Here is a website on the VLTI (VLT interferometer), and
here is one on CHARA (the second link in the OP - to a wiki article - contains links to both these, and much more besides).
Note that there are lots of parts to these interferometers; note that most parts are custom-built ... even the telescopes which collect the light that is subsequently combined are special-purpose, designed with interferometry in mind, or retro-fitted (and none of them are cheap).
For CHARA or the VLTI to be extended beyond ~200-300m to, say, a few km, two of the major new things to build/extend would be the 'beam pipes' and the 'delay lines'. As this kind of interferometry depends upon phase, I doubt that fibres could be used to replace 'free space' as the beam pipes. Of course, several extremely good ~km long beam pipes have already been built, and they work very well - the two LIGOs each contain two 4-km beam pipes, for example; so the expertise to build them certainly exists.

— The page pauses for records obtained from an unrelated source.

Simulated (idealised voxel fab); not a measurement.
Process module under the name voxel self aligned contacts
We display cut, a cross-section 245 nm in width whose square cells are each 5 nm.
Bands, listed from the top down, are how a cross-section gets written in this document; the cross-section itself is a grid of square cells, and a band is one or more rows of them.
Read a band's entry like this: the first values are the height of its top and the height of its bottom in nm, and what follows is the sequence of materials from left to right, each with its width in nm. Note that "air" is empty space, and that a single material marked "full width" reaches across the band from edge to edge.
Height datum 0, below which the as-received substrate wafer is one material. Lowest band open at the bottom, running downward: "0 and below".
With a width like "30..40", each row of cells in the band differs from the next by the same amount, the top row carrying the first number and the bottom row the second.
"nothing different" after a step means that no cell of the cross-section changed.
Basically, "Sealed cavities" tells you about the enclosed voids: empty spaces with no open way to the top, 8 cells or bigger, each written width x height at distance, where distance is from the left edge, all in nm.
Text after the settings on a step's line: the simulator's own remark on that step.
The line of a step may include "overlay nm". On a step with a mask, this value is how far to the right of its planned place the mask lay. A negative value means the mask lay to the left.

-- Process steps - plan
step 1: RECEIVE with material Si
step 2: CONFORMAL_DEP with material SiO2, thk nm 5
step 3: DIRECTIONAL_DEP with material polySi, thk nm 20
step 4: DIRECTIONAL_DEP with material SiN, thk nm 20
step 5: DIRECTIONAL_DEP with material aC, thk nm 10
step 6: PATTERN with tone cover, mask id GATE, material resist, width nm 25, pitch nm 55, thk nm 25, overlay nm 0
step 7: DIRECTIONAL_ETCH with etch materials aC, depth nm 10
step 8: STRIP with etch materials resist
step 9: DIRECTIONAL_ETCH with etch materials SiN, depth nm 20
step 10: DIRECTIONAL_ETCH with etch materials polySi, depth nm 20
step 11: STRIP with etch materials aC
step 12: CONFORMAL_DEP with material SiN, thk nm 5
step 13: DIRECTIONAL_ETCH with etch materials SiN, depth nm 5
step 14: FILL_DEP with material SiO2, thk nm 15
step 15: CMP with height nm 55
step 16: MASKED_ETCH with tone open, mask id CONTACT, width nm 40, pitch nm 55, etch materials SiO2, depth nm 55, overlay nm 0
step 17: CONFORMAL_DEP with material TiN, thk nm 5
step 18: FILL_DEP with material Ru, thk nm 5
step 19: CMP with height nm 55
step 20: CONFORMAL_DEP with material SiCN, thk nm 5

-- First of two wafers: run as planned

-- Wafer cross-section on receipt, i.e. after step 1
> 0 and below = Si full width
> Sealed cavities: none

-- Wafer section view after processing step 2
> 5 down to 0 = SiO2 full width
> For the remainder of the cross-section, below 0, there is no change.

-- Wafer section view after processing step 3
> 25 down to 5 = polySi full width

There's a different kind of optical interferometry (intensity interferometry) that has far less stringent technical requirements. It doesn't, however, produce 'images', even in a very loose sense of the word. I read a paper on a possible revival of this technique (a special purpose intensity interferometer was built in the 1960s, in Australia) by low-cost equipment add-ons to (TeV gamma) CATs, such as MAGIC and H.E.S.S.; I'll dig up the reference if anyone is interested.
One final note: "images" produced by Earth-based optical interferometry, no matter what the baseline, are limited to ~2" in (angular size). That's about the same as what many amateur astronomers would call good seeing! Oh, and so far, only some stars and AGNs are bright enough to be 'imaged' by this technique anyway.